-September 1996: Gov. Pete Wilson signs a bill to open the state electricity market to competition.
-March 1998: State’s wholesale electricity markets open.
-July 1999: SDG&E sells its generation plants, making it exempt from consumer price caps ordered under deregulation law. As retail prices rise with wholesale prices, customers’ rates triple over the next year.
-May 2000: Total energy costs for the month average $61 per megawatt-hour (MWh), up from 1998 and 1999 averages of $33.
The California ISO declares the first of many Stage 2 emergencies (when energy reserves fall below 5%).
-June 2000: Average monthly energy costs climb to $167/MWh. Rolling blackouts are ordered in San Francisco during a heat wave.
-September 2000: The CPUC caps rates for San Diego customers for three years.
-December 2000: Average monthly energy costs skyrocket to $317/MWh. The ISO declares the first of many Stage 3 emergencies (when reserves fall below 1.5%). The Federal Energy Regulatory Commission (FERC) orders a soft price cap of $150/MWh, effective through April 2001.
The Clinton administration invokes emergency orders to force generators to sell power in California after they refuse state utilities on the grounds that they’re credit risks. SCE, later joined by Gov. Gray Davis, sues the FERC for failing to ensure reasonable wholesale electricity rates.
-Jan. 2001: The credit ratings of PG&E and SCE are downgraded to junk status, and the CPUCapproves temporary rate increases of 7% to 15% for PG&E and SCE customers. The ISOorders rolling blackouts in northern and central California.
The Bush administration extends an emergency order forcing power companies to sell to California but warns that it’s the last extension.
-February 2001: The California Department of Water Resources (DWR) uses state bonds to begin buying energy (effective through December 2002) for the state’s three investor-owned utilities. The DWR signs more than 50 long-term power deals to build the state’s reserves.
-March 2001: The state approves major retail customer rate increases. The first statewide rolling blackouts are declared during a Stage 3 emergency.
The ISO asks the FERC to investigate alleged overcharges by power generators.
The FERC orders wholesale power sellers to justify their rates or refund tens of millions of dollars to the utilities. Davis announces a 20/20 plan, offering consumers 20% rebates on their electric bills if they reduce consumption by 20%.
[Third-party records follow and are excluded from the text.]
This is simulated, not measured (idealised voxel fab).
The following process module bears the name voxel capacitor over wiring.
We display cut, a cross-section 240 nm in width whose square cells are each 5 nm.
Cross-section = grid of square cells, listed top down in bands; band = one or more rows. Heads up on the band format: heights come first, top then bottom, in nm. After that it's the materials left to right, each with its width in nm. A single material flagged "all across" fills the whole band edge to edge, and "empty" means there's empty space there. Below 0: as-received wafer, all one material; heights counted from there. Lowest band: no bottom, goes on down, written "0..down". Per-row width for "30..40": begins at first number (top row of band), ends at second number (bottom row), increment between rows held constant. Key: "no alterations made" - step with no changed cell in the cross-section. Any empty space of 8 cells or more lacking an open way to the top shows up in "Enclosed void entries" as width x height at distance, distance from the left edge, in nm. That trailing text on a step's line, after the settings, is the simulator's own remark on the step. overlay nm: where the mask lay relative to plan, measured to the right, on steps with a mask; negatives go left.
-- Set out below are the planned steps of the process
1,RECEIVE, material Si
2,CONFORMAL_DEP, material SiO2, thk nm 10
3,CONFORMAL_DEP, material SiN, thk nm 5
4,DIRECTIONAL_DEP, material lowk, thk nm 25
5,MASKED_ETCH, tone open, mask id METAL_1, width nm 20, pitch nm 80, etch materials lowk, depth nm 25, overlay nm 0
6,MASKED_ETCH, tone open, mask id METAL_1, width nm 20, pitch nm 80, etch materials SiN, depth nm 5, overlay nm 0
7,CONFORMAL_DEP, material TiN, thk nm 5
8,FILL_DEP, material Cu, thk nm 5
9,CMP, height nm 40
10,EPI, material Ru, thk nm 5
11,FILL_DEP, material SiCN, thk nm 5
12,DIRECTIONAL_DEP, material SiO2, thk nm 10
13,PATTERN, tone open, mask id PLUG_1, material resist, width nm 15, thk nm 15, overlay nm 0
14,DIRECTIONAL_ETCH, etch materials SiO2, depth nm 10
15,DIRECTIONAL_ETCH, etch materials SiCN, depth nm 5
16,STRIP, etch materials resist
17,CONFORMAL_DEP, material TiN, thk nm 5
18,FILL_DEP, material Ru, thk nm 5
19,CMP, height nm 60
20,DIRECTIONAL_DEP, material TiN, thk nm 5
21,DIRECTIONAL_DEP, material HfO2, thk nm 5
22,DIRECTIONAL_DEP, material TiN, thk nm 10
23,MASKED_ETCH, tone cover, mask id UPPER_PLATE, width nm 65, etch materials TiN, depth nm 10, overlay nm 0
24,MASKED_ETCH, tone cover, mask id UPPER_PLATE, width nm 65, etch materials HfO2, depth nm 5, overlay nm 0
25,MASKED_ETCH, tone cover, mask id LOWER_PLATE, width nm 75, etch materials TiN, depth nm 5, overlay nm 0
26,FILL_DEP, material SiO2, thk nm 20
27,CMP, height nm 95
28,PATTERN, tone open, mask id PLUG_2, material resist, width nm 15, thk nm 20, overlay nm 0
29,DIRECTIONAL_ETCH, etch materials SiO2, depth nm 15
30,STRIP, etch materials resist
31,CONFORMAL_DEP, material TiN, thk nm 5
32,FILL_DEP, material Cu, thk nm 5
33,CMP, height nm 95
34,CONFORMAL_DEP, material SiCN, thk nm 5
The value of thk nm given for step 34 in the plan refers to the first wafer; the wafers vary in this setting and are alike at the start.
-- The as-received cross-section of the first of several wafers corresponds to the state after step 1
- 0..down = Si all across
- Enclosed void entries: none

-April 2001: PG&E files for Chapter 11 bankruptcy protection. The FERC tightens wholesale price controls.
-June 2001: The FERC extends California’s price cap to spot market sales in California and the 10 states within the Western Systems Coordinating Council.
-September 2001: PG&E files its bankruptcy reorganization plan.
-October 2001: Retail market choice is suspended in California.
-January 2002: California’s attorney general files suit against PG&E, claiming it diverted billions from its regulated utility into unregulated affiliates.
The company’s utility unit counters with a claim that the state violated the deregulation law when it refused to let the utilities sell power generated by the facilities it still owned.
PG&E and the CPUC take their rival restructuring plans to bankruptcy court.
-February 2002: A federal judge rejects PG&E‘s restructuring plan. The state asks the FERC to review some long-term power deals, saying power sellers illegally drove up prices and forced the state into lengthy, unfair contracts.
The Foundation for Taxpayer and Consumer Rights, which tried to block the CPUC plan by filing a petition with the state Supreme Court, says the CPUC’s plan illegally proposed to maintain excessive electricity rates to bail out PG&E.
California Attorney General Bill Lockyer files suit against four energy companies, charging that they helped engineer the state’s energy crisis. State officials rework eight contracts with four power companies, cutting them from $15 billion to $11.4 billion.
State energy officials warn that energy supplies could be at risk if plans to build power production plants are dropped or postponed.
-May 1, 2002: The ISO submits a plan for a revised market to the FERC, calling for extended price caps. Class-action lawsuits pile up on behalf of customers who want their money back from energy companies that inflated prices.
-May 16, 2002: The CPUC orders public hearings on SDG&E attempts to settle a dispute with the commission over whether it must return to retail customers the $425 million in profits it made during the energy crisis.
-May 21, 2002: After CMS Energy Corp., Reliant Resources Inc. and Williams Co. admit to engaging in bogus trades to drive up their revenues, causing the Securities and Exchange Commission to widen investigations into energy industry trading, the FERC orders 150 energy producers to submit affidavits stating whether they participated in “wash trades.”
State Sen. Joe Dunn (D-Garden Grove), chairman of the Senate Select Committee to Investigate Price Manipulation of the Wholesale Energy Market, accuses the California ISO of asking traders to buy more power than was needed at above-market rates in November 2001. The ISO forms a special committee and hires an independent investigator to look into the charges.
-May 24, 2002: CMS Chairman and CEO William McCormick resigns.
-May 28, 2002: Dynegy Inc. Chairman and CEO Chuck Watson resigns.
-May 29, 2002: Citing Enron‘s price manipulation in California, Washington Attorney General Christine Gregoire asks the FERC to reopen a fall 2001 investigation into alleged manipulation of short-term energy contracts in the Pacific Northwest.
-May 30, 2002: Lockyer files lawsuits against eight more energy companies.
-October 2002: FERC-ordered price caps are scheduled to end; the FERC is scheduled to decide on an ISO redesign plan.